The New York City Rent Guidelines Board voted on June 26 to approve rent increases for nearly one million rent-stabilized tenants. Tenants & Neighbors, an NLIHC state partner, and the Rent Justice Coalition opposed the increases. Disappointed by the outcome, both groups expressed concerns about low income households’ ability to pay the higher rents.
Data show that New York City landlords have benefited from high rents and substantial rent increases for decades, including an 8.5% increase at the height of the recession in 2009. While landlords continue to reap profits, rent-stabilized tenants are rent-burdened, with more than 30% paying over 50% of their incomes for rent. Rent freezes mitigate the impacts of a skyrocketing rental market and help maintain more manageable rent-to-income ratios for rent-stabilized tenants, according to the New York City Housing and Vacancy Survey.
Despite protests and testimony from hundreds of tenants at the Rent Guidelines Board hearings held across the city, the board approved rent increases that were slightly higher than last year’s increases. Rents on one-bedroom apartments were increased by 1.5% and two-bedroom apartment rents were increased by 2.5%. The board passed the increases by a 5-4 vote, with tenant representatives voicing their dissent. The rent increases will apply to leases taking effect on or after October 1, 2018.

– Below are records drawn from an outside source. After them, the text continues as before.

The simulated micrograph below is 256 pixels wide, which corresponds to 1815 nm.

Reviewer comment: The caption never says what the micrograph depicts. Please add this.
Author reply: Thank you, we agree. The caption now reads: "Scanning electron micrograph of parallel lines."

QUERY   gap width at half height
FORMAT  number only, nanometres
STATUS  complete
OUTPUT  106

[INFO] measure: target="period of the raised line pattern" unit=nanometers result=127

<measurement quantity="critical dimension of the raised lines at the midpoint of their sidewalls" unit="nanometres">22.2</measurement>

“The New York City Rent Guidelines Board has capitulated to the real estate lobby with nothing to back it up,” said Delsenia Glover, director of education and organizing for Tenants & Neighbors. “Tenants are paying in some cases more than 50 percent of their income in rent, especially seniors. Nearly 30 percent of rent stabilized apartments have preferential rents, which means those tenants can get increases anywhere up to the legal regulated rent, which can be up to 10 percent increases or even more in some cases. Do the math. Landlords are making profits.”